Cori KNL Processor Modes¶
The Xeon-Phi "Knights-Landing" 7250 processors in Cori have 68 CPU cores where are organized into 34 "tiles" (each tile comprising two CPU cores and a shared 1MB L2 cache) which are placed in a 2D mesh, connected via an on-chip interconnect as shown in the following figure:
As shown in the figure, the KNL processor has 6 DDR channels, with controllers to the right and left of the mesh 8 MCDRAM channels, with controllers spread across 4 "corners" of the mesh.
NUMA on KNL¶
Within a chassis, the internal wiring of the backplane connects every Aries ASIC in the chassis to each other. As many as 16 Aries reside in each chassis ( one per base board); there is one link between each ASIC. The interconnections of the chassis level ASICs require no cables. This set of interconnections is called the intra-chassis network. See Figure 2 below for the “Intra-chassis Connections (Rank-1)”.
NUMA Mode Options on KNL¶
The most useful NUMA modes on KNL are quadrant and sub-NUMA clustering.

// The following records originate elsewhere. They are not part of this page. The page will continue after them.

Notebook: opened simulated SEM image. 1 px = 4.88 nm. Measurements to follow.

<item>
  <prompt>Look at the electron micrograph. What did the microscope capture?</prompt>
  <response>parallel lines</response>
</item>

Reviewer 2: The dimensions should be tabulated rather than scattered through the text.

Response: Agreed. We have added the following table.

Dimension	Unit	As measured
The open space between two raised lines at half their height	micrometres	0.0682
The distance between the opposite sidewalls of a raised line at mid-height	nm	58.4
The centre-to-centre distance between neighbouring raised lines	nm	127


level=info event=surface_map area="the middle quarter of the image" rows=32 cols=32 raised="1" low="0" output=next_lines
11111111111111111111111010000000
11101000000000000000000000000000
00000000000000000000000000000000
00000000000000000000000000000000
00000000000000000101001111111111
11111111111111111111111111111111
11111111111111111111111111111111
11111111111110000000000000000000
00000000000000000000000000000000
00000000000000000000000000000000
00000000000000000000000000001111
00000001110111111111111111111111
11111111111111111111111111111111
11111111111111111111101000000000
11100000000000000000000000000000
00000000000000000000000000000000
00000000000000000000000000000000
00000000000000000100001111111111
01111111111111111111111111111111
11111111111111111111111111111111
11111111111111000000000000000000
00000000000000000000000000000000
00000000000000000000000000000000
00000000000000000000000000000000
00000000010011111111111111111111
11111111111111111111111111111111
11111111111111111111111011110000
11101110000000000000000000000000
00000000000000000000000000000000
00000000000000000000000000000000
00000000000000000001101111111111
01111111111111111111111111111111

In quadrant mode the chip is divided into four virtual quadrants, but is exposed to the OS as a single NUMA domain. The diagram below shows illustrates the affinity of tag directory to the memory. In many cases, this mode is the easiest to use and will provide good performance.
In sub-NUMA mode each quadrant (or half) of the chip is exposed as a separate NUMA domain to the OS. In SNC4 (SNC2) mode the chip is analogous to a 4 (2) socket Xeon. This mode has potential for high performance, but software must be optimized for NUMA architectures to benefit. On Cori SNC4 can be complicated to fully utilize as there are non-homogenous number of cores per quadrant on a 68 core cpu (Because the 34 tiles cannot be evenly distributed among 4 quadrants).
MCDRAM Memory Options on KNL¶
There is no shared L3 cache on the KNL processor. However, the 16 GB of MCDRAM (spread over 8 channels) can be configured either as a direct-mapped cache or as addressable memory. When configured as a cache, recently accessed data is automatically stored in cache, similarly to an L3 cache on a Xeon processor. However, there are some notable differences:
- The cache (16GB) is significantly larger than a typical L3 cache on a Xeon processor (usually in the tens of MB).
- The cache is direct-mapped. Meaning it is non-associative - each cache-line worth of data in DRAM has one location it can be cached in MCDRAM. This can lead to possible conflicts for apps with greater than 16GB working sets.
- Data is not prefetched into the MCDRAM cache
The MCDRAM may be configured either as a cache, addressable memory or as a mix of the two. This is shown in the figure below:
When the MCDRAM is configured at least in part as addressable memory, it is presented to the operating system and the user as an additional NUMA domain (quadrant mode) or multiple additional NUMA domains (SNC2 or SNC4 mode) as described above.
On Cori, we have set by default all the compute nodes in quad, cache mode. Meaning the MCDRAM is configured entirely as a last-level cache.
Other modes may be enabled on request via reservation only.
To use these modes, you use the following syntax in your batch scripts (where "quad" would be replaced by your NUMA mode of choice):
#SBATCH -C knl,quad,cache
or
#SBATCH -C knl,quad,flat
#SBATCH --reservation=<your_reservation_name>
In "flat" mode, the numactl
command should be used to specify a preferred or default memory domain. For example, to allocate all your memory out of the MCDRAM in quad,flat mode you would launch your executable with the following:
srun <srun options> numactl -m 1 yourapplication.x
The above will fail if your applications requires more than 16GB of memory. To instead prefer MCDRAM for your first 16GB, but allocated remaining data in the DDR memory use the -p
flag to numactl
srun <srun options> numactl -p 1 yourapplication.x
The above examples represent the quad,flat configuration where domain 0 corresponds to DDR and domain 1 corresponds to MCDRAM. On SNC4, domains 0-3 represent the 4 DDR NUMA domains (described above) and domains 4-7 represent the 4 MCDRAM NUMA domains.